U.S. Rep. Trey Gowdy (R-SC)
The U.S. House of Representatives today passed legislation co-sponsored by Rep. Trey Gowdy (R-SC) that would prevent the U.S. Department of Justice (DOJ), and all other government agencies, from requiring defendants to donate money to outside groups as part of their settlement agreements with the federal government.
“The Obama administration is not allowed to circumvent Congress to reward groups, simply because they share an agenda with the White House,” Gowdy told Palmetto Business Daily last month.
The bill, H.R. 5063, the Stop Settlement Slush Funds Act of 2016, targets a loophole that allows settlement agreements reached with the Department of Justice to include payments to groups unaffected by the action being settled.

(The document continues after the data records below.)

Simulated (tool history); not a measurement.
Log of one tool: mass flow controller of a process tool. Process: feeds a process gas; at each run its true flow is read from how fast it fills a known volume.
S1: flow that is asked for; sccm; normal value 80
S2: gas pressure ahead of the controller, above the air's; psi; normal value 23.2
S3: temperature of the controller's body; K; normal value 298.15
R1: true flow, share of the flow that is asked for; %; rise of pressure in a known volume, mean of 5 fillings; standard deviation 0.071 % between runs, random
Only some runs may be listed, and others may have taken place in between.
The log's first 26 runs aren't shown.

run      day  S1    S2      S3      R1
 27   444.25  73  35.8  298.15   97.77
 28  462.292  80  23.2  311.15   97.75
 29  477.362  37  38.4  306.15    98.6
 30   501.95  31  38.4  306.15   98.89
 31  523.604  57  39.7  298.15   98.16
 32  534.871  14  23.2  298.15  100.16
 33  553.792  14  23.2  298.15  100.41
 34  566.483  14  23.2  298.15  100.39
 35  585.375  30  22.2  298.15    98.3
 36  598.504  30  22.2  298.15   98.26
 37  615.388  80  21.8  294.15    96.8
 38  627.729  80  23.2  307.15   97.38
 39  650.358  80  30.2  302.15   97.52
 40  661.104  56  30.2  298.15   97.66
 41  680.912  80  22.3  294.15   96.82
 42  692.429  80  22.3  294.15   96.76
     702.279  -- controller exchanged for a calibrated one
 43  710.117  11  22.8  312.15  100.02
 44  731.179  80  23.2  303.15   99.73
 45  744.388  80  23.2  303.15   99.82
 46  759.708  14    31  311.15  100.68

Gowdy said this includes agreements the president made with major banks in a mortgage settlement crisis that included money for La Raza and Neighborworks. Proponents argued that settlement funds should be disbursed directly to the U.S. Treasury, and Congress should be tasked with deciding how the money is spent.
“Passage of this bill signals the Obama administration is not allowed to play appropriator and decide which groups should receive money recovered from settlements from major financial institutions,” Gowdy said. “This should also be true if there is a Republican president.”
The bill’s primary sponsor, House Judiciary Chairman Bob Goodlatte (R-VA), praised passage of the bill.
According to a press release issued by Goodlatte’s office an investigation by the House Judiciary Committee “found that DOJ had engaged in a ‘pattern or practice’ of systematically subverting Congress’s spending power by using settlements from financial institutions to funnel money to left-wing activist groups.”
“Whether you are a Republican or a Democrat, the Constitution is clear: Congress shall have the power to appropriate,” said Goodlatte. “The practices discovered within the DOJ must be stopped. The passage of this bill by the House ensures the recovered funds are used to benefit direct victims and not special interests, and brings accountability to the Executive Branch as a whole.”
Lisa A. Rickard, president of the U.S. Chamber Institute for Legal Reform, also praised House passage of the legislation.
“Enforcement officials should pursue justice in a manner consistent with the Constitution and the public interest, and not by how much money they can generate for third party allies,” said Rickard. “The Constitution gives Congress alone the power of the purse, but the DOJ and other government agencies have thwarted this through their use of settlement slush funds to funnel money to third party political allies.”
The House passed the bill by a vote of 241-174.